It seems unlikely that folks from such a world would even consider the concept of "astronomy" to have any merit. They would probably never have seen any observational evidence to believe that anyting exists beyond the solid confines of their world. The entire world would probably seem very "self contained" and the neutrino detector would probably never get funded. :)

On the other hand, one might be able to figure out that there was a moon circling the world (assuming there is one orbiting this world) based on tidal changes observed in water. Of course this presumes a large body of water exist under the surface. :)
 
  • #13
As the planets slowly spriral into the Sun, the planets would warm up.
The speed of sound would increase.
It would take shorter and shorter times for the echoes of their voices to bounce off the walls.
They would say, "Eh up!" the cave is expanding!
 
  • #14
Ok, I would like to apply for funding to build a sonar/radar transmitter/receiver to be located 101km from the known surface. The intent is to transmit waves through the surface at regular intervals in the hopes of receiving return reflections from nearby objects. This project has the advantage of being duplicated all along the surface. Big Government money in that one!

The second project would involve creating a neutrino "laser" of sorts. The intent is to create Bose-Einstein type condenstates of neutrinos that form quantum packets which can be aimed directionally. The hope is that we will see reflections of these neutrino packets from quantum scattering effects, both inside our planet and from outside the planet. I haven't a clue if that particular idea will even work (i.e. do neutrinos "scatter"?), but QM principles suggest it might work and there is a bonus as well. The neutrino transmitter program gives us an another good reason to fund a sensitive neutrino reciever program as well. It is sort of a two for one funding deal, and hey, you never know, it just might work. :)
 
  • #15
Sorry, that should be contracting to a big crunch!
 
  • #16
Now if the planet was to cool down with age then they would think that the cave was expanding!
 
  • #17
Sensble question here,
How good are rocks (silicates) at absorbing microwave radiation? If there were small amounts of the CMB arriving in your cave you could tell how you were moving relative to the CMB (direction and velocity). Blue shifted in front of you, redshifted behind you. Isn't the Earth moving n a direction towards the Virgo cluster?
 
  • #18
SpaceTiger said:
I don't recall the order in which they were announced, but my point was that the experiment wasn't repeatable -- without the oft-seen optical counterpart to back it up, the event may have been dismissed as an anomaly. The three detectors together collected a total of 25 neutrinos and I'm not aware of any localization (do you reference for this?). A good underground scientist would be hesitant to associate this (by itself) with an astronomical event.

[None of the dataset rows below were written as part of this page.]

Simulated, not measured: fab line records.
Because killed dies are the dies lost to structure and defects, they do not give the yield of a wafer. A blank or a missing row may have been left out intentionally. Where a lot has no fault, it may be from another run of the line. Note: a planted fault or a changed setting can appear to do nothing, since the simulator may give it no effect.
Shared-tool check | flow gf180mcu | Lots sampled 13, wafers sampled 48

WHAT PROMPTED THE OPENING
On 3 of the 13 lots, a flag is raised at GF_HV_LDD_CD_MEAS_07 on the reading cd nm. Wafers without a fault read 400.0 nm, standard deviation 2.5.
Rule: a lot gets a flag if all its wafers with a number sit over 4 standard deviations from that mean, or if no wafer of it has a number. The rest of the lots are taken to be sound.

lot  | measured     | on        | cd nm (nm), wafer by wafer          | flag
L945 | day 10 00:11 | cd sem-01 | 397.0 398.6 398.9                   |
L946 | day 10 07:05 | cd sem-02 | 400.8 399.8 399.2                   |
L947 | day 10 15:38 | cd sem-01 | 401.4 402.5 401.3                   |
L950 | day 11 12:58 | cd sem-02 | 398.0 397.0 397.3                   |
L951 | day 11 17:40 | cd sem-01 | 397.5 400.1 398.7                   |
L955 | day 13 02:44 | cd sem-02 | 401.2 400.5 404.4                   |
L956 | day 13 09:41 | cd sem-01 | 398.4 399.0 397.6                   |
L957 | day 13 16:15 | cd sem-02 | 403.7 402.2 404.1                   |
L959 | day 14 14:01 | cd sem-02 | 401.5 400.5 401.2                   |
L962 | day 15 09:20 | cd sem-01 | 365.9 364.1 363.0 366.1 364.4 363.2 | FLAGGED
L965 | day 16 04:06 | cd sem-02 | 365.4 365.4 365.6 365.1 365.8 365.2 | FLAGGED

Of course, if you give them enough time, then a supernova will go off in the nearby Milky Way, at which point they might have a tough time explaining it as anything other than astronomical.


Kamiokande was the one of the ones that picked it up and was capable of determining the direction the neutrinos came from based on which photomultiplier tubes picked up the event (this is from my modern physics notes, I'd have to look around for another source).
 
  • #19
franznietzsche said:
Kamiokande was the one of the ones that picked it up and was capable of determining the direction the neutrinos came from based on which photomultiplier tubes picked up the event .

Ok, I found it:

http://prola.aps.org/abstract/PRD/v38/i2/p448_1"

They had directional information for the charged particles created/scattered in the neutrino interactions, but most of the detections were antineutrinos:

[tex]\bar{\nu}_ep^+ \to e^+n[/tex]

The COM energy in this interaction is much greater than the neutrino energy (order 10 MeV), so the outgoing positrons are roughly isotropic and the neutrino direction can't be determined. They claim a detection of one neutrino scattering:

[tex]\nu_ee^- \to \nu_ee^-[/tex]

which is expected to scatter the electron in the direction of the incoming neutrino. This event is consistent with being in the direction of SN1987A, but only to within ~20 degrees. They don't list directionality as being evidence for associating the neutrino burst with the supernova, so I guess they didn't feel that the one neutrino scattering was very compelling.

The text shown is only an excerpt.